In recent weeks, pundits, journalists, managers and fans have been concluding that West Ham United are becoming the new ‘Stoke City’. Personally I find this laughable and degrading to both West Ham United and Stoke City. Simply because the objection of what is ‘long ball’ football and what is ‘direct football’ has become so blurred.
This weekend, I came back from Upton Park feeling fairly perplexed. I wasn’t sure of what I had seen from our performance against Newcastle United. I wasn’t sure of whether it was a hard earned point, two points dropped, or if either team deserved anything from the game. Nonetheless, I arrived home and saw that Newcastle manager, Alan Pardew had said, ‘you’re going to get a lot of balls in the box when you come here’. He could only have been referring to the fact that West Ham United like to flood the box with crosses. However, I then later thought that this was a reference to the link that West Ham United are becoming a new ‘Stoke’.
Firstly, I couldn’t care less about West Ham United’s style of play. I’m not bothered if we play football that wins awards for being over pretentiously brilliant, or if the ball touches the floor once in 90 minutes. All I want to see from West Ham United is energy, passion, and commitment with hopefully some wins. Entertaining football is winning football. Not one comment will be made about the club’s style of play if we win; however if we draw or lose, it’s dying out long ball football. Nevertheless what is ‘long ball’ football?
Ashley Westwood played a perfect fluid through ball to Gabriel Agbonlahor at Norwich at the weekend, this assist set up a pivotal win for Aston Villa. Was this a long ball? The ball must have travelled at least 25 yards to Agbonlahor, surely that is a long ball. Recently, Wayne Rooney passed an inch perfect ball to Robin Van Persie for his second goal over Aston Villa. This has since been called one of the goals of the season. However this ball was played at least 40 yards. Was this long ball?

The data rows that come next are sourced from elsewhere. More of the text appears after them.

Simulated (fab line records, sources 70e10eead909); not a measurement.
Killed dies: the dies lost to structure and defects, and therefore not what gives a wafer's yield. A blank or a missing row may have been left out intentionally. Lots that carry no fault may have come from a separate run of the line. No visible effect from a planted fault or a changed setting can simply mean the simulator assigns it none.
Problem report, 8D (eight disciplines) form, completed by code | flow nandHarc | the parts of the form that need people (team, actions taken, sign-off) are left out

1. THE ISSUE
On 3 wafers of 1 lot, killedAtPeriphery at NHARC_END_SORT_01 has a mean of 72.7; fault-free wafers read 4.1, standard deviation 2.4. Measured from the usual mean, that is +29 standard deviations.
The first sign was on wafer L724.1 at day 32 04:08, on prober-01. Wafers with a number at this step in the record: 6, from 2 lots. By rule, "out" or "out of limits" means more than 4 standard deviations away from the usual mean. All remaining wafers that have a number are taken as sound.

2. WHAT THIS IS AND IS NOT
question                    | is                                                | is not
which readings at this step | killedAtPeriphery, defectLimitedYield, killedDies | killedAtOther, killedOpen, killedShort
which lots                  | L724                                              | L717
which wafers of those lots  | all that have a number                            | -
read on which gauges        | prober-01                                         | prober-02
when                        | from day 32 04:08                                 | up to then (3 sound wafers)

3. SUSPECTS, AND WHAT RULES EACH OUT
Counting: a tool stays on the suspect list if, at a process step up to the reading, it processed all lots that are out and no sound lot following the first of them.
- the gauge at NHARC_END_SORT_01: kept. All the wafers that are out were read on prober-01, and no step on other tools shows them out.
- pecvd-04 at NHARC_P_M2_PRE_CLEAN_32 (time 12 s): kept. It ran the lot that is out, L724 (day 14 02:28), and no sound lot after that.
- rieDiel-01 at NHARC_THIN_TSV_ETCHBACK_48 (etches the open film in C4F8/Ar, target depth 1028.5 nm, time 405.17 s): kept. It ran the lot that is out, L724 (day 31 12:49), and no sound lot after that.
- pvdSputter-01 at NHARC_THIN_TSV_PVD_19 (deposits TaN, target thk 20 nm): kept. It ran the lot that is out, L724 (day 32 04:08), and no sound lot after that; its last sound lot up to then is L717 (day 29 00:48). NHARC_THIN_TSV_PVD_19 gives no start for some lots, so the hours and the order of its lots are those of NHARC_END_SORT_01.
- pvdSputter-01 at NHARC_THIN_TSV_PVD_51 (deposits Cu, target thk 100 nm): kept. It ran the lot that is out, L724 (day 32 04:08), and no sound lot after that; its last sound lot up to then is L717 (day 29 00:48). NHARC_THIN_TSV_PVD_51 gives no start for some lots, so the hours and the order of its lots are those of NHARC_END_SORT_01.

Of course they were long balls, the football was of course direct. When was it law that every club has to play perfect fluid football? Sam Allardyce and Tony Pulis have found ways to win football matches. They keep their teams in the Premier League. Stoke aren’t yet safe, but they are highly unlikely to drop out now. If Pulis and Allardyce keep their team in the Premier League, everyone is happy. If managers, fans, pundits and journalists want to link West Ham United to Stoke City, good for them. I’ll certainly take a media perception of being a ‘Stoke’ over welcoming Doncaster and Bournemouth to Upton Park next year. I’m sure Mr. Redknapp and Mr. Adkins would be happy to do so too.